A few dark, threatening clouds will postpone baseball games, picnics, and even weddings; conditions just aren’t favorable. Many things we want to do are dependent upon the weather; it’s just a fact of life, we can’t get around it. Do these same standards apply to God? Do God’s plans change when conditions aren’t perfect?
In 1 Kings 18, Baal worshipping Jezebel, the king of Israel’s wife, has killed almost every prophet who speaks for God. Elijah, God’s prophet, still remains and one day invites all of Israel and the 450 prophets of Baal to gather around him. Elijah says to them, “How long will you go limping between two different opinions? If the Lord is God, follow him; but if Baal, then follow him.” (v. 21) Elijah proposed a bull be placed on Baal’s alter and one on the Lord’s altar. “And you call upon the name of your god, and I will call upon the name of the Lord, and the God who answers by fire, he is God.” (v. 24) After half the day had past, Baal had done nothing, to which Elijah mocked, “Cry aloud, for he is a god. Either he is musing, or he is relieving himself, or he is on a journey, or perhaps he is asleep and must be awakened.” (v. 27)
Starting in verse 30, Elijah makes an altar of 12 stones, one for each tribe of Israel, and places a bull upon it. He prepares the offering in the customary manner, by laying down the wood and cutting the bull in pieces, but here’s where things get interesting. He digs a trench around the altar and instructs that water be poured on the altar, about 12 jars worth. If Elijah is trying to prove a point, and get a fire started for the Lord, why deliberately soak the wood and make the job harder for God? Have you ever tried to start a fire with wet wood? Elijah then prays, “Answer me, O Lord, answer me, that this people may know that you, O Lord, are God, and that you have turned their hearts back.” (v. 37)

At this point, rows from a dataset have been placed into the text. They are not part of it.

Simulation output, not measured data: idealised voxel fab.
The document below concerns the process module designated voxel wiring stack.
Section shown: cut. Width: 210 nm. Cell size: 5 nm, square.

“Then the fire of the Lord fell and consumed the burnt offering and the wood and the stones and the dust and licked up the water that was in the trench. And when all the people saw it, they fell on their faces and said, ‘The Lord, he is God; the Lord, he is God.’ ” (v. 39) Do we sometimes live as if God can’t work with wet wood? Do we shy away from seeking God, believing conditions are less than favorable for Him? Elijah made conditions as bad as possible, just so God could show His might! Today, let’s resolve to be like Elijah and ask God for bigger and bolder things, regardless the conditions.